The U.S. Defense Department has begun implementing a program that will give hundreds of prisoners in Afghanistan the right to challenge their detention.
Pentagon spokesman Bryan Whitman says the new policy will allow about 600 detainees being held at the U.S.-run detention center at the Bagram Air Base in Afghanistan to challenge what, for many, has been an indefinite stay.
"It is something we had used in Iraq to help us manage the detainee population and ultimately reduce the detainee population by insuring that we are only holding those that are the most dangerous threat," Whitman said.
The new Pentagon rules would assign a U.S. military official to work with each of the detainees.
The officials would not be lawyers, but would, for the first time, gather evidence and witnesses to help the detainees dispute their detention before a military-appointed review board.
Some of those being held at Bagram have been there for as long as six years.
Unlike detainees at the Guantanamo Bay naval base in Cuba, those in Afghanistan have had no access to attorneys, no right to hear the allegations against them and only basic reviews of their status as "enemy combatants."
Pentagon spokesman Bryan Whitman says each detainee will now have the right to be heard within 60 days of his arrival at the center.
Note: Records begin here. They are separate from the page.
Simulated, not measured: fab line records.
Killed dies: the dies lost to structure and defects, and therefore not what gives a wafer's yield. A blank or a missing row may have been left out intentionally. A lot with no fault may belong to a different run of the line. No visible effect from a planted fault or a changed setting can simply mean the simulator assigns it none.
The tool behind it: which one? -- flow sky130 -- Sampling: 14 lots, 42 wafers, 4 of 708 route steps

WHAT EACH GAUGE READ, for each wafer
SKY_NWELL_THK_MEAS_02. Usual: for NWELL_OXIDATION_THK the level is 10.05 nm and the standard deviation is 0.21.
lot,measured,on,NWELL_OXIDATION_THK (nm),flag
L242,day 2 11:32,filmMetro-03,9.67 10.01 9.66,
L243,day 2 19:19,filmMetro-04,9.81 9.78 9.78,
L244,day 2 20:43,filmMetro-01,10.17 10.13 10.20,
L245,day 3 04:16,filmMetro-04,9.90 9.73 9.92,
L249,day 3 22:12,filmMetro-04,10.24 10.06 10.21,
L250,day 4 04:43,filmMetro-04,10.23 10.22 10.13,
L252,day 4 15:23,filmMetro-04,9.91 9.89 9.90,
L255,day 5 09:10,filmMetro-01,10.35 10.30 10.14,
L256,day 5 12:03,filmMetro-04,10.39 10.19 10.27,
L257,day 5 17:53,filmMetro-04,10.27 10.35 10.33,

"It is basically a review procedure that insures people go in front of a panel periodically, very early on in their detention, and then periodically to give them the opportunity to contest their detention [and] for an assessment to be made as to whether or not they warrant being held," Whitman said.
The Bagram detention center, located north of Kabul, has been used as a holding site for Afghan prisoners as well as terrorism suspects captured outside of the country.
The facility has sparked public resentment in Afghanistan. And human rights groups have condemned the Bagram site as denying detainees basic human rights.
Human rights advocates say those being held at Bagram have been protesting their detention since July by refusing privileges such as family visits and recreation time.
The Obama administration is reviewing the detention policies it inherited from the Bush administration. Human rights organizations say those practices allow for arbitrary and indefinite detention.